Learning outcomes of the course unit
The course aims at providing the tools for a critical interpretation of the process of European integration; more particularly, at gaining a profound insight into:
- the EU trade policies within the world context;
- the deepening of economic integration through the Single Market;
- the ECB’s monetary policy;
- the fiscal policies within the Monetary Union and their contradictions,
- the debt crisis and its possible solutions.
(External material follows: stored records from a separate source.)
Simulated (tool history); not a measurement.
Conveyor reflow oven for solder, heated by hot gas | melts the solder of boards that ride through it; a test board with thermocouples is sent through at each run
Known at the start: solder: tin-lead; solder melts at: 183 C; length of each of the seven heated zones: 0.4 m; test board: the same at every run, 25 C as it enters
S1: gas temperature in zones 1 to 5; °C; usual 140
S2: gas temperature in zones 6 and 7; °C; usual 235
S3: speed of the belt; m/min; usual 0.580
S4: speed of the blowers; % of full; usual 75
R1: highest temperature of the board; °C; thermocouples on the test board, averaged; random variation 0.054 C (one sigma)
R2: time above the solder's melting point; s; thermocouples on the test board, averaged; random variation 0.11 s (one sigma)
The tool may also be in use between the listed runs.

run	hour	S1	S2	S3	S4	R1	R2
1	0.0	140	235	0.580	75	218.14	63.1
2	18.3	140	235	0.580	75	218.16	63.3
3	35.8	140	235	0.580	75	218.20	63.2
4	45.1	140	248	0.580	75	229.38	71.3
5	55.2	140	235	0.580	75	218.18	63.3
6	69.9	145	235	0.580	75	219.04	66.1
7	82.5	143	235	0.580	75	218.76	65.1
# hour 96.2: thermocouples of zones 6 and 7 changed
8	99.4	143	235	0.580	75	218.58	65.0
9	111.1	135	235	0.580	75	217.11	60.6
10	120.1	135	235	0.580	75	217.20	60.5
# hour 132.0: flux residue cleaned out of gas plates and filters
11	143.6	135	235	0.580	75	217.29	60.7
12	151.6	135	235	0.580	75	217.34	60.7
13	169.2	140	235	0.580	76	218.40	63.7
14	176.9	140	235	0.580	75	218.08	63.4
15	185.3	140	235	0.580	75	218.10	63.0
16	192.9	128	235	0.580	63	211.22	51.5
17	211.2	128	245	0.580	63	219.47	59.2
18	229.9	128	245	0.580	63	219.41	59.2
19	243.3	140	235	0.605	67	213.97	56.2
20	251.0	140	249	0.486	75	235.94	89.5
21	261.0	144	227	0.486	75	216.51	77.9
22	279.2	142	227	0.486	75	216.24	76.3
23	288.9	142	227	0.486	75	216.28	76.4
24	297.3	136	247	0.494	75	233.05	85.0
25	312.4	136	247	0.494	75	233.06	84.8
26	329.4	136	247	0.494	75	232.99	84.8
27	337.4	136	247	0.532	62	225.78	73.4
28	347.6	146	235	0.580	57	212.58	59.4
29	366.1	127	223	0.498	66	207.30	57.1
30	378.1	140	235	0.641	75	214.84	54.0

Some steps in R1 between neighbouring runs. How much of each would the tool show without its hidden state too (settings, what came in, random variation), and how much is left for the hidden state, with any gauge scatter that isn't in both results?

On the basis of this knowledge, the students will acquire the capability to:
- assess the risks and find the most adequate solutions for the European firms exposed to international competition, through the appropriate channels in order to maximize access to foreign markets;
- analyze and identify the critical issues of the process of European integration, offering alternative hypotheses and solutions;
- offer meaningful contributions to the debate on the causes of sovereign debt and of the European economic crisis, as well as possible ways out of the recession.
Course contents summary
1. Europe in the world economy. Comparative statistical analysis of data relating to GDP, employment, trade flows, FDI, multinationals.
2. The theory of economic integration and the main stages of EU integration.
3. The EU Customs Union.
4. The external tariff and the EU trade policy.
5. The EU multilateral trade policy and the Doha Round.
6. The EU bilateral trade policy and the so-called New Trade Policy.
7. The Single Market.
8. The history of the Economic and Monetary Union.
9. The theory of Optimum Currency Areas.
10. The costs and benefits of a common currency.
11. The introduction of the euro and its impact.
12. The European Central Bank.
13. The ECB monetary policy.
14. The Maastricht convergence criteria.
15. Fiscal policies and the Stability and Growth Pact.
16. The debt problem in Europe and the exit strategies from the crisis.
Economics of European Integration - 4th edition
by Richard Baldwin and Charles Wyplosz
McGraw Hill, May 2012
Economics of Monetary Union - 9th Edition, paperback
by Paul De Grauwe
Oxford University Press, 280 pages, May 2012
The European Union: Economics, Policy and History, 3/e by Susan Senior Nello, McGraw Hill, paperback, November 2011
The course includes both frontal lectures by the instructor and presentations by the students, either individually or in very small groups, on agreed-upon subjects related to the course. All the slides presented in class by the instructor will be posted on the net beforehand. Each of them will then be discussed with the students’ participation. Occasionally, some case studies and videos on the most relevant issues will be presented in class. Students are responsible for consulting the net on a regular basis in order to know in advance the general lines of the subjects and to be able to contribute actively to class discussions. All the most important and cutting-edge contemporary issues will be subject for discussion.
Assessment methods and criteria
Although no intermediate formal test will be offered, students will be evaluated in a continuous way on the basis of their participation to the class discussions and of their presentations. The final exam is written and based on four questions without choice. Grade is based on the final written exam (70%) and on class participation, including students’ presentations (30%).